Indeed, Wednesday’s commotion at Stamford Bridge, in which Champions League winning manager Roberto Di Matteo was unceremoniously sacked and replaced with out-of-work Rafael Benitez, says much for Old Trafford’s contrasting stability. Benitez is the 10th manager employed by Roman Abramovich in nine years. Ferguson hasn’t hired that many deputies in more than 25 years.

Fitting then, that yet another tribute is paid to Sir Alex this week, with the manager’s statue set to be unveiled in front of the renamed Sir Alex Ferguson Stand on Friday. The statue, marking 26 years of the Scot’s tenure in Manchester, is set to be placed above the main entrance, with Ferguson-themed artwork adorning the lower concourse.

Little wonder, while there is sympathy for Di Matteo in football circles, the real plaudits have poured in for Ferguson this week; a man still without peer in the game.

“He’s unique, especially in the modern day,” said Jose Mourinho, whose Real Madrid side knocked City out of the Champions League on Wednesday night.

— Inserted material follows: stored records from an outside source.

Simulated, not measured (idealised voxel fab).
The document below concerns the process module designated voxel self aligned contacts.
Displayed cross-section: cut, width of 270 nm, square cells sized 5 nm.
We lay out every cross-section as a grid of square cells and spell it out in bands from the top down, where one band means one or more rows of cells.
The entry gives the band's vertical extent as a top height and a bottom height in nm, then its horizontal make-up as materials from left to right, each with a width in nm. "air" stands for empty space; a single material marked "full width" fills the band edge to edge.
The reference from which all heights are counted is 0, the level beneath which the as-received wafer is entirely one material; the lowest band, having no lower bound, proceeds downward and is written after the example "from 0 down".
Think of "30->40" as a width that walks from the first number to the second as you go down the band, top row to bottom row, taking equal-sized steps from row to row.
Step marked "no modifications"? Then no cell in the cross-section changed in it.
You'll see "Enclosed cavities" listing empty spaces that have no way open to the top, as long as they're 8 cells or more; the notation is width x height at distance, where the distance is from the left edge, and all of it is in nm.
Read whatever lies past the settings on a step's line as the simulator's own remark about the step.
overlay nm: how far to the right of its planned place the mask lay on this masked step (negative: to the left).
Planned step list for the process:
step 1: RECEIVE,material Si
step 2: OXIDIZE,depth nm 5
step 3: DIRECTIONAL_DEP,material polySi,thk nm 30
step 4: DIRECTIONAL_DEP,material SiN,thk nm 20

“If you go back many years, then you will find somebody like him but [it's amazing] in the modern day at the highest level, where it is really difficult to survive in our job. He’s absolutely incredible at what he does and we can’t even imagine when he’ll stop. He’s unbelievable.”

Over at Cobham, Benitez, whose anti-Ferguson rant remains a career highlight, will take his first training sessions ahead of the west London outfit’s trip to Manchester City this weekend.

Chelsea, having lost twice and drawn another brace in the past month, is hardly in a tailspin other than that self-induced by the owner. Yet, out went Di Matteo as the sun rose on Wednesday morning, seemingly on the capricious whim of a narcissistic owner. For all  of Abramovich’s investment, which is running at more than £1 billion over just shy of a decade, the Russian has repeatedly hamstrung his own club.

Mourinho, Carlo Ancelotti, and perhaps even Andre Villas-Boas, each went far too early. Elsewhere, the Russian’s bizarre recruitment policy seemingly owes more to the latest hype than a genuine process.

True, Abramovich’s spending is in stark contrast to the Glazer family’s drain on United. The Americans’ cost to the club is estimated at north of £550 million in debt servicing, interest and other payments. But the family, for all the insidious drive to exploit United’s fame, has at least retained the good sense to hold keenly the club’s playing stability.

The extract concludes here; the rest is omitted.